MU Chancellor Deaton Reflects on SEC Move and More
COLUMBIA - Friday marks the end of Brady Deaton's nine years as Chancellor of the University of Missouri and 24 total years at the university.
In his last media engagement before retiring, Deaton spoke about his greatest achievements at the school.
"I began working here in central administration when our six-year graduation rate was 56 or 57 percent," Deaton said. "Check the record on that. Now it's over 70 percent. That's been a phenomenal improvement that speaks to the quality and commitment of the various colleges here on campus and the faculty and commitment of the various colleges here on campus, the deans, and the faculty who have worked hard to make it easy for students to transfer from one curriculum to another and stay here at the university."
Deaton also addressed the move to the Southeastern Conference (SEC) in athletics during the interview. He said fair or unfair it's something he's going to be remembered for and he looked back on how the whole thing came together and why the school made the switch.

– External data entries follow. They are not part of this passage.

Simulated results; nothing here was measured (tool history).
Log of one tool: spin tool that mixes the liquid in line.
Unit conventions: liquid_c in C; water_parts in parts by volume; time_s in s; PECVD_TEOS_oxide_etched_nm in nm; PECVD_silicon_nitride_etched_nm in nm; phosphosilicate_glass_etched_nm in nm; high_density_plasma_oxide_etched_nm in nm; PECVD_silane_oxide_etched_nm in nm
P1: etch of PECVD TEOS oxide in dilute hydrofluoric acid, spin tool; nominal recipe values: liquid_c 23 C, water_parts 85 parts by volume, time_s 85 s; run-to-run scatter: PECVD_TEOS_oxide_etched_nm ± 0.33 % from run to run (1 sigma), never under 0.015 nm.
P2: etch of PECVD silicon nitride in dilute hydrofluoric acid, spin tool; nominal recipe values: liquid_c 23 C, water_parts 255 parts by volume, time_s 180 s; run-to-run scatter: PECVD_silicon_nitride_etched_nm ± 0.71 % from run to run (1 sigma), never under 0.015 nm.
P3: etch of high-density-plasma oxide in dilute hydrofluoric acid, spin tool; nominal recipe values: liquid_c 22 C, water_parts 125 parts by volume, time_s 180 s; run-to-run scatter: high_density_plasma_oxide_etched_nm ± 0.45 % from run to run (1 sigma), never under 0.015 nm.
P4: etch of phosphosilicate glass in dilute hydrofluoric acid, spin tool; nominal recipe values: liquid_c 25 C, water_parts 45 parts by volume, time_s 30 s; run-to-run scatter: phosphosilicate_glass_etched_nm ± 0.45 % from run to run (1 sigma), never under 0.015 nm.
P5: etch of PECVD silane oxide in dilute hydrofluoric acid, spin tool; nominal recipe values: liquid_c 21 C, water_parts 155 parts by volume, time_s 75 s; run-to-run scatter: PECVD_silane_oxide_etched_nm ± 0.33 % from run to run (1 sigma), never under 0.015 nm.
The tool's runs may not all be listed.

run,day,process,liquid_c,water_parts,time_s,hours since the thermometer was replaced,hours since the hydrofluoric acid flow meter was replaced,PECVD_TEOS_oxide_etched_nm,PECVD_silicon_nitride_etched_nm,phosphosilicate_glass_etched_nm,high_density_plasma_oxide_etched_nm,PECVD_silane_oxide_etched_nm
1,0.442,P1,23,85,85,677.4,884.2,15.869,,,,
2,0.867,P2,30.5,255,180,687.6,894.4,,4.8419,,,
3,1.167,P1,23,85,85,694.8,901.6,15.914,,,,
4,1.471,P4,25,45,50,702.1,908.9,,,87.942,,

"I was chair of the Big 12 board, as you know, at that time, and we were working night and day to keep the Big 12 together and strong," Deaton said. "And then, after one of our board meetings in which everyone pledged commitment, the next day we saw the announcement that five or so of the universities were thinking about joining the Pac-12. At that point the coalition commitment fell apart."
He continued, "The potential gain there is phenomenal in every aspect and it's also very stable. They also revere the University of Missouri for the right reasons. The quality of what we bring academically as well as competitively are very important components of athletic conferences in the country."
Deaton also looked toward the future and outlined a couple of the university's possible future issues and problems to watch for.
"The change in the amount of support that the university gets or proportional support from the state versus tuition versus private sector giving - those are all important factors," Deaton said. "In and out of state enrollments and the revenue stream associated with that. There's no question that classrooms are a little tighter. We're using electronic tools and information technology very heavily to make that more reasonable and balanced. That has to continue and I have no doubt that it will."
Deaton said more than anything, he's just ready to spend time with his family.
"I intend to visit one or more of our children and grandchildren. We have big plans to get the family or most of the family back together for Christmas, so I'm very much looking forward to a break," Deaton said.
The chancellor will move on from the university after being appointed by President Obama to chair the board on international food and agricultural development, what Deaton called his true passion.